We settled ourselves at the other end of the terrace and enjoyed a cafe creme in the sunshine while we planned our next move. Our Hop On bus tickets were valid all day so we decided we’d go up to the old town and pay a visit to the Oceanographic museum, another attraction we’d never visited before (though we had walked past it a couple of times). However, first we were after taking a look inside the Casino (or at least those parts that were actually open before 14:00 when the Casino’s various gaming rooms open to the public). As neither of us are gamblers – what is the point, the house will always win – we decided we’d settle for the public spaces that can be seen for free. It’s a very handsome structure indeed and there are a lot of decorative details that reward closer study.
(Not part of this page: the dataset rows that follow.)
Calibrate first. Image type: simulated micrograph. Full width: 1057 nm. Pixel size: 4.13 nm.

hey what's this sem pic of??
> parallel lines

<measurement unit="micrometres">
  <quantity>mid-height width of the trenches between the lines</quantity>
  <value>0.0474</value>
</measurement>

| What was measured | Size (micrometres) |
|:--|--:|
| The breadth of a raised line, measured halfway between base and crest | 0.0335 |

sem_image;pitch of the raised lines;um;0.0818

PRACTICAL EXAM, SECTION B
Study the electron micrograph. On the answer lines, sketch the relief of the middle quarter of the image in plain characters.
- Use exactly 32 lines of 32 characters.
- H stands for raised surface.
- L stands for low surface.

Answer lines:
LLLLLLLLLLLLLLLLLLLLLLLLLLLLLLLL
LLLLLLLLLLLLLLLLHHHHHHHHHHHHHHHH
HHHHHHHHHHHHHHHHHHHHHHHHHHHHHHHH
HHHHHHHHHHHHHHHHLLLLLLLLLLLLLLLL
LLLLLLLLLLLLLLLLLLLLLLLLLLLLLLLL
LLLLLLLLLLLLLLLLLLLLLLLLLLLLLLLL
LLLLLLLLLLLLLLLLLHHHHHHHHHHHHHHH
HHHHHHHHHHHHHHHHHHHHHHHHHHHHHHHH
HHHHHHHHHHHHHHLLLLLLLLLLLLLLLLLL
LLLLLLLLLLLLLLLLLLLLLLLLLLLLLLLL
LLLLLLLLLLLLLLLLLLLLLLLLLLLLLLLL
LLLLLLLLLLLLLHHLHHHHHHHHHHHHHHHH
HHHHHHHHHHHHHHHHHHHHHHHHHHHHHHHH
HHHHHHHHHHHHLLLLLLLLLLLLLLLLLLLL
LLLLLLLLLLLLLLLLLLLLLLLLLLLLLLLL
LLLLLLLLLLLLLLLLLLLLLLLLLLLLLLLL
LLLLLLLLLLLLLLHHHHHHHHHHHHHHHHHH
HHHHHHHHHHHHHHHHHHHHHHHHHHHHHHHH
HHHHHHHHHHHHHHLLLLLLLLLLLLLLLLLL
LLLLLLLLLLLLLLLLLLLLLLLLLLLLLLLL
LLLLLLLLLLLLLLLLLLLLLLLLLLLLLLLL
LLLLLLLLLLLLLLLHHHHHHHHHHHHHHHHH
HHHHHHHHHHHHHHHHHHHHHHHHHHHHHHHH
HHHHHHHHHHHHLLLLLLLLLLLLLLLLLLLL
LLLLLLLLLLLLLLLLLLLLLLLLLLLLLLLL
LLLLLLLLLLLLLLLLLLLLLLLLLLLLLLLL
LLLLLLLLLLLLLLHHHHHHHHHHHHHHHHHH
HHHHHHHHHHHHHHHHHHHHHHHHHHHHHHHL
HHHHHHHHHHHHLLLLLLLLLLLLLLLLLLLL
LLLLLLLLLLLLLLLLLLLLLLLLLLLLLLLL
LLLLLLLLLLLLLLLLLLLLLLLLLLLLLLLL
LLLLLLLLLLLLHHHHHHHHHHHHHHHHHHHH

I think there are guided tours in the summer months so if you’re really keen to get more information, and to see more, that might be a better time to go.
Outside again, we walked north to the bus stop, trying to ignore the rather ghastly shops that have popped up alongside the Allées des Boulingrins, les Pavillons Monte Carlo. These resemble rather shoddy-looking geodesic domes if we’re being kind, or revolting excresences if we’re not. I’m really not sure what the local authorities were thinking letting them be built. They are really quite horrendous. The only thing to be said in their favour is that they are apparently temporary and should be gone by the end of 2018.
We sat in the sun and waited for the bus by the cute police station at the edge of the Boulingrin gardens.
When the bus came we stayed with it as far as the Palace, and got off to take a few photos, including one of the statue of Francesco Grimaldi, known as il Malizia (the Cunning“), who captured the Rock of Monaco on 8th January 1297, disguised as a Franciscan monk. He held the place for four years, before the Genoese dislodged him, but despite his failure he was the first if the Grimaldi’s to attempt to take possession of Monaco.
There was also a small scale version of the changing of the guard going on outside the palace, which seemed so low-key as to be slightly silly.
Anyway we walked along the narrow streets of the old town, and then along the hill top path, where I was amused by the sign suggesting that Leipzig is more beautiful. Now that may well be the case, but I’d dispute it on a sunny February afternoon.
The footpath is part of a much longer trail, the Via Alpina, which starts (or ends) in Monaco and ends (or of course starts) in Trieste, with five possible routes that can be followed. I suspect if you’ve walked the whole thing from Trieste it could be something of a shock to the system when you fetch up in Monte Carlo, which is basically a fairyland theme park on steroids! After 5000km through the Alps, it could be a bit much.
We made our way to the Cathédrale Notre-Dame-Immaculée (also known as Saint Nicholas’ Cathedral after the earlier building on the same site). It’s rather modern, having been built towards the tail end of the 1890s, and consecrated in 1911. The original church was built in 1252, but clearly something new was needed.
It’s an interesting structure on the inside, with one source describing it as “in the Neo-Romanesque style with many features in Neo-Byzantine style”.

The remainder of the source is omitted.